Elvis once put together a little ditty people like to call, “a little less conversation and a little more action.” The man knew how to spice the room, rile an audience, send a room into a rock-out, funk-down frenzy. “A little more bite and a little less bark. A little less fight and a little more spark.” There ain’t no sense in talking the talk if you ain’t gonna walk the walk. It appears that a curly-haired, trouser-flared Lawrence Kasdan took that to heart as a young man and saw Star Wars as the unfettered vehicle through which to turn up the dial. Unfortunately it seems, as the years have gone by, that the dial has maxed out. The script that Kasdan (co-writing with his son, John Kasdan) puts out is all action with an afterthought of conversation.
Torn from his lover Qi’ra (Emilia Clarke) on Corellia, Han Solo (Alden Ehrenreich) joins the Imperial Navy as a way of earning a ship and returning to save her. When Solo happens across a 196-year-old Wookie and a gang of smugglers, they fail in stealing a valuable batch of a fuel called coaxium and, indebted to a gangster called Dryden Vos (Paul Bettany) who has employed Qi’ra in his services, they are sent on a much more dangerous and intrepid mission to square their debts. Employing the reluctant services of a certain Lando Calrissian (Donald Glover), they find the perfect vehicle for their mission – the Millennium Falcon.

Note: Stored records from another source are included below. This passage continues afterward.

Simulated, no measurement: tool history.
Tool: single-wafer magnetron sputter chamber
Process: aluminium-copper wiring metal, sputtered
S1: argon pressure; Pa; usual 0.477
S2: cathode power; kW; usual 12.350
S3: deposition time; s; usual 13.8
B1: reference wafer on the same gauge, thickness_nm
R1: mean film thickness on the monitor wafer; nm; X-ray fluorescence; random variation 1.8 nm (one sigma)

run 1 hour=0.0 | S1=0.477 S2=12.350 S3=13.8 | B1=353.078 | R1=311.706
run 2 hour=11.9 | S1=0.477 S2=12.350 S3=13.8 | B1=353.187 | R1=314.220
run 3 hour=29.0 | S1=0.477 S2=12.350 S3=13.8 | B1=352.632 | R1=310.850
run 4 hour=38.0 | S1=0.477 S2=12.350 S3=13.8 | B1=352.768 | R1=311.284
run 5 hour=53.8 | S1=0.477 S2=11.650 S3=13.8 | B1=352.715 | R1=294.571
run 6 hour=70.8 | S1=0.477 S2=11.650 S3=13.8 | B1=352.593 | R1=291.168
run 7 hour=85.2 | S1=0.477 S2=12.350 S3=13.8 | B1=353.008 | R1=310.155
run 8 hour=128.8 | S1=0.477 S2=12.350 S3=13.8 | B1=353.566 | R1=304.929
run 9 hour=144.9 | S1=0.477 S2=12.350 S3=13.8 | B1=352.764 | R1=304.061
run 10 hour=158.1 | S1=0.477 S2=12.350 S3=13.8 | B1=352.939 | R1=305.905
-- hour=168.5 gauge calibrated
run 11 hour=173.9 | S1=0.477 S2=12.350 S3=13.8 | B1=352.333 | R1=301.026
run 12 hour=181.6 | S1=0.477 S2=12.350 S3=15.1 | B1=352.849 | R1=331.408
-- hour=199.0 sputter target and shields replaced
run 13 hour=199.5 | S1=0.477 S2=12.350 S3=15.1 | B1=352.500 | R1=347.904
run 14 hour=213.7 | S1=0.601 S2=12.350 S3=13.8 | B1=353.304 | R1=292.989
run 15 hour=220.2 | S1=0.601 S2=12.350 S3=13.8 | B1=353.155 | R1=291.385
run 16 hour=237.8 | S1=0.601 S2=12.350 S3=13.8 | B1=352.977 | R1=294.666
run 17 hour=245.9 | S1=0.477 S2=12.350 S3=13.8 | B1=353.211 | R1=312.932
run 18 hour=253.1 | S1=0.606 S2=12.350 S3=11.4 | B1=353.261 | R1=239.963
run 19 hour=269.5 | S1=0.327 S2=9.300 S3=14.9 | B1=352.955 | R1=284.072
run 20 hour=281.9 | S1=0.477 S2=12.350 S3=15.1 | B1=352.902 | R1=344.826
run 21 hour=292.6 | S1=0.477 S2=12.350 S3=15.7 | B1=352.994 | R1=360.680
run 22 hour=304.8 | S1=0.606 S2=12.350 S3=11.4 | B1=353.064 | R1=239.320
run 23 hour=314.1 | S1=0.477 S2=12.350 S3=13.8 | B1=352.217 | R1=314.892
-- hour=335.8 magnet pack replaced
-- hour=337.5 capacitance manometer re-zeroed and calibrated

Even writing up a synopsis feels incomplete because it’s hard to grapple with the defining plot points. Dialogue is slapped together. Character development is swept off the table. The lurch from action to action is given such little room to breath that when the script stops for overwrought exposition, we’re panting and suffocating rather than finding a moment to take a pause and reflect.
In the first moments of the movie, when we are introduced to Qi’ra and Solo in the bowels of the shipbuilding plants on Corellia, Kasdan whips together a diatribe of exposition in the need to explain the entire movie background in 30 seconds. Rarely does the writing allow for the audience to discover connections or draw patterns. For every three quick-fire whips of expositional dialogue, the story could move forward with one and allow the audience to participate and engage rather than be pushed back in their seat.
Ron Howard at the helm does little to quash or balance the inconsistencies in the script. Considering the messy backstory of the movie’s production (Phil Lord and Christopher Miller, the original directors, were unceremoniously dumped from the project after some “creative differences” and reports of Kasdan’s “shadow-directing”), it’s hard to know where to assign the blame. Perhaps the inconsistencies come from the Frankenstein-ing of two different visions, but the exhausting pace with which the film consistently moves suggest that is a flaw much grander than the directorial conflict.
On the other side of the camera, Ehrenreich fights an uphill battle in replicating the iconic performances of a young Harrison Ford. With only a fleeting physical similarity, Ehrenriech’s charm and confidence valiantly works to overcome his deficiencies, but ultimately the gruff, maverick-styled Han Solo that we all know and love is left in the archives of the originals. Bettany, Clarke and Harrelson all strive admirably to overcome the inadequacies of their characters, with perhaps Bettany doing the best in the short amount of screen time he is allocated, and the even shorter amount of time his character is given to develop. Glover’s Calrissian is perhaps the only character that we are given enough time to get to know and love. Again, the onus of that success can be squared on Glover’s shoulders, but in a disparate and inadequate script, Calrissian is the one character that shines. Offsetting the success of Calrissian, however, is the hair-pulling waste of Thandie Newton’s Val. Unceremoniously wrenched from the script in the first act, the quality of her performance is a distant memory after moving at hyper-speed through the remaining hour-and-a-half.
The Howard-Kasdan combo has certainly created a spectacle. The film is never far from an inter-planetary action sequence or a fast-cut, multi-angle fight but ultimately it is all scope and no substance. They go straight for the action and leave little to bubble below the surface. The young curly-haired, trouser-flared Kasdan might have had the funk-down frenzy he was looking for, but it’s hard to imagine he, too, wouldn’t have left the cinema feeling a little empty.